First of all, you must understand a common convention in hexadecimal notation. You’ll typically see hexadecimal numbers preceded by **0x**, it just means that the number is hexadecimal, but the actual **0x** is irrelevant to the number. So **0x42FE** means that **42FE** is a hexadecimal number, we know that because of the **0x**, but again, ignore the **0x** when you’re actually working with the number.
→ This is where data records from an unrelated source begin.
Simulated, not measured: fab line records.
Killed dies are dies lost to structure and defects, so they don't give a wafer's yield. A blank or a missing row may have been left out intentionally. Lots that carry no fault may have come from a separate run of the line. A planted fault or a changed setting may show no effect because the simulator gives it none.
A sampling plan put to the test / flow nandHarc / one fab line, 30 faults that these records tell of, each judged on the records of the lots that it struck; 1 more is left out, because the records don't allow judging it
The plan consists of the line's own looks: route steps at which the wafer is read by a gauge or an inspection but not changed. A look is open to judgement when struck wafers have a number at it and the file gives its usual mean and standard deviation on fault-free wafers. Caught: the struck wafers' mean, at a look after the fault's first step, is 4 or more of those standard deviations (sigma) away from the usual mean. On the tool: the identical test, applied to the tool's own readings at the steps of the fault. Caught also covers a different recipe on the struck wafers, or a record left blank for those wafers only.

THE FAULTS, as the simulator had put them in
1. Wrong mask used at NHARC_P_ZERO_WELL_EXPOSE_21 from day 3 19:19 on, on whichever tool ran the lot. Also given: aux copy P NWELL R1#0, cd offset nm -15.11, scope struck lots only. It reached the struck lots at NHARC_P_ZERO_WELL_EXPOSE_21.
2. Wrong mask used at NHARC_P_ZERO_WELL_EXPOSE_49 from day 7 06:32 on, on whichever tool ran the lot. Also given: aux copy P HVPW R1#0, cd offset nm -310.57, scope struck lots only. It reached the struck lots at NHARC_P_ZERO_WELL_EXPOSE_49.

To convert from binary to hexadecimal is very easy, you first separate the binary number into nibble (4 bits). For example, the number 24, which is 00011000 in binary, you would set it up as 0001 1000. Then, what you do, is you convert each nibble into decimal, for example, for the first nibble, 0001, since it equals one in decimal, you would then convert the decimal into hexadecimal, and since in hex 1 is 1, you would write 1. Now, for the second nibble, 1000, in decimal is 8, and in hex its 8, so 0001 1000 in hexadecimal is 0x18.

Lets do another one, the number 224 which is 11100000 in binary, would be 1110 0000. The first nibble, 1110, in decimal is 14. So you would see what 14 is in hexadecimal, 14 in hex is E. Now the second nibble is 0000, so in decimal its 0, and in hex its 0. The final number in hex would be 0xE0.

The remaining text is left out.